In which we find Bouch’s grave

From the recent search hits: “sir thomas bouch blog”. Somehow, I doubt Sir Thomas Bouch is likely to have a blog. For one thing, he’s dead.* Secondly, he was always more interested in building railways than writing about them, or about anything.

If you’ve never heard of him: Thomas Bouch was an English railway engineer, and some of the time he was a rather good engineer. Some of the time. He built the highest railway in England, the South Durham & Lancashire Union,** and with it the highest railway viaducts in England. He also invented the first modern train ferry, on the Edinburgh, Perth and Dundee railway, which would otherwise have been in two separate parts.*** Unfortunately, he was also rather fond of cost-cutting, building routes on the cheap, and that led to his downfall and infamy. Because he’s now best known for building the Tay Bridge – the one that fell down. There’s even an urban myth that the word “botch” is derived from his name. It isn’t, of course, but the rumour is hardly good for his reputation.

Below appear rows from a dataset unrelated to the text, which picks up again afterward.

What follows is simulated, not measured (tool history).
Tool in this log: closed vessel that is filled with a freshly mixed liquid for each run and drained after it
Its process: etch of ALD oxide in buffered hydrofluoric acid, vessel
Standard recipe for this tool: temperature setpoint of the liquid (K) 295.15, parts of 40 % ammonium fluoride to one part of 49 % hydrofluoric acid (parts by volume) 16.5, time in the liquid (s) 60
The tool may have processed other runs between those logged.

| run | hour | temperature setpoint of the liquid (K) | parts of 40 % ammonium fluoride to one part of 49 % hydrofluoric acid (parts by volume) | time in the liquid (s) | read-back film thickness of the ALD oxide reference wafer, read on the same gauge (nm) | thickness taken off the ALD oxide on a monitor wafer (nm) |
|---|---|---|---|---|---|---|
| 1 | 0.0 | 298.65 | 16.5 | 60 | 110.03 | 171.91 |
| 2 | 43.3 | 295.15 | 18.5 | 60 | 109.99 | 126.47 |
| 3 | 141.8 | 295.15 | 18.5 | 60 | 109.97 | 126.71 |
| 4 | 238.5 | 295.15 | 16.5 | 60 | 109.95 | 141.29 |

One day, a few years ago, I was ambling around the west end of Edinburgh. Away from all the expensive tenements,**** there’s a picturesque gorge, with a river running through the bottom, wooded sides, and grand buildings poking out from behind the trees: the back of Donaldson’s College, and the National Gallery of Modern Art. If you go up through the art gallery grounds, as I did, and through past the Dean Gallery, you can wander through the Dean Cemetary. Doing so, I randomly found: Bouch’s grave.

It’s a very bare, imposing grave. A bust of the man; the name “BOUCH”, nothing more, and the dates. It’s a very nice spot to be buried in.

* although this isn’t necessarily a bar – both Sam Pepys and Geoffrey Chaucer manage it.

** It closed in the early 1960s. The A66 road roughly follows its route, and runs closely parallel to it at Stainmore.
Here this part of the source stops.